Percona xtradb cluster crash: HA_ERR_ROW_IS_REFERENCED

Hi,

We migrated a series of 100G Databases into different Galera Instances.Its running fine so far. I do have 5-6 years experience with Galera.
The cluster has 5 Nodes and the Loadbalancers always targets 1 Node for Read/Write and only takes the second(third…) when the primary node is down (or reports wsrep_ready off).

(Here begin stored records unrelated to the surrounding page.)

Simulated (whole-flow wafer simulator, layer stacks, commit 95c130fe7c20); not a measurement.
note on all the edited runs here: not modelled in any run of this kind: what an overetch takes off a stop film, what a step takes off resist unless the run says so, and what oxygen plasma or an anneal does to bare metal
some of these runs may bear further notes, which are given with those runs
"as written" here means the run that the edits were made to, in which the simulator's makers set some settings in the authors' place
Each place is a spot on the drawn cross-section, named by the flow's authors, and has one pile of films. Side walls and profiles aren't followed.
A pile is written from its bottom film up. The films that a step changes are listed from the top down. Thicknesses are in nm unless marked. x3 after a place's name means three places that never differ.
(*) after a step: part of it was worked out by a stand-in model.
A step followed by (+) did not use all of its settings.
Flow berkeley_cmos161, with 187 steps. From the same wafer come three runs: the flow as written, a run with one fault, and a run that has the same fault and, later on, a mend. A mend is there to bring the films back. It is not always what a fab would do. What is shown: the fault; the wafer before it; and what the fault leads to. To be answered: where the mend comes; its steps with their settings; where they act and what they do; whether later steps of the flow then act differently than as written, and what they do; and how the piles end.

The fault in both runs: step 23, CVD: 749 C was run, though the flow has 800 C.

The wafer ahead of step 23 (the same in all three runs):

Version is the same on all servers:
Server version: 5.6.37-82.2-56-log Percona XtraDB Cluster (GPL), Release rel82.2, Revision 114f2f2, WSREP version 26.21, wsrep_26.21

In the night, always roughly at the same time, all 4 non-active nodes drop-out of the cluster at the same time with this error:
2018-01-29 01:26:56 33304 [ERROR] Slave SQL: Could not execute Delete_rows event on table storedb.object; Cannot delete or update a parent row: a foreign key constraint fails (storedb.object, CONSTRAINT fk_object_object FOREIGN KEY (parentid) REFERENCES object (objectid)), Error_code: 1451; handler error HA_ERR_ROW_IS_REFERENCED; the event’s master log FIRST, end_log_pos 250, Error_code: 1451
2018-01-29 01:26:56 33304 [Warning] WSREP: RBR event 3 Delete_rows apply warning: 152, 3097067
2018-01-29 01:26:56 33304 [Warning] WSREP: Failed to apply app buffer: seqno: 3097067, status: 1

The table is looking like this:
| object | CREATE TABLE object (
objectid int(11) NOT NULL AUTO_INCREMENT,
classid int(11) NOT NULL,
parentid int(11) DEFAULT NULL,
alias varchar(255) COLLATE utf8_bin NOT NULL,
siteid int(11) NOT NULL,
PRIMARY KEY (objectid),
UNIQUE KEY u_object_guid (guid),
UNIQUE KEY u_object_alias (parentid,alias),
KEY i_object_class (classid),
KEY i_object_siteid_classid_alias (siteid,classid,alias),
CONSTRAINT fk_object_object FOREIGN KEY (parentid) REFERENCES object (objectid),
CONSTRAINT fk_object_object_1 FOREIGN KEY (siteid) REFERENCES object (objectid)
) ENGINE=InnoDB AUTO_INCREMENT= DEFAULT CHARSET=utf8 COLLATE=utf8_bin |

The Query that is generating the error is really easy:
DELETE FROM storedb.object WHERE objectid=‘highnumber’;

I saved the datadir from the moment before the cluster crashed (just kept one node out of the cluster after the crash and started it without wsrep provider to have a state to play with).
I can issue the query above with no problem. It deletes the row.

A corresponding GRA.log file is generated but mysqbinlog complains that it cant read the event:
ERROR: Error in Log_event::read_log_event(): ‘Found invalid event in binary log’, data_len: 105, event_type: 32

I am running weekly consistency checks (percona pt-table-checksum) and they report no inconsistency.

Any idea what is happening here?

Greetings
julian

Hey,

as an update: It is NOT happening when wsrep_slave_threads are set to 1.
But this is not a solution as it slows down the Cluster.

Hi,

Do you have reproducible test-case? I tried looking at the output but don’t foresee any immediate clue.

Hi,

I am still working on that. It seems quite hard to trigger (with my limited skills in programming). With bash, mysql binary and mysqlimport, even in parrallel i can’t trigger it. I do have code inside a big application i can run and it crashes in a few seconds but that is nothing i can provide so far.

Greetings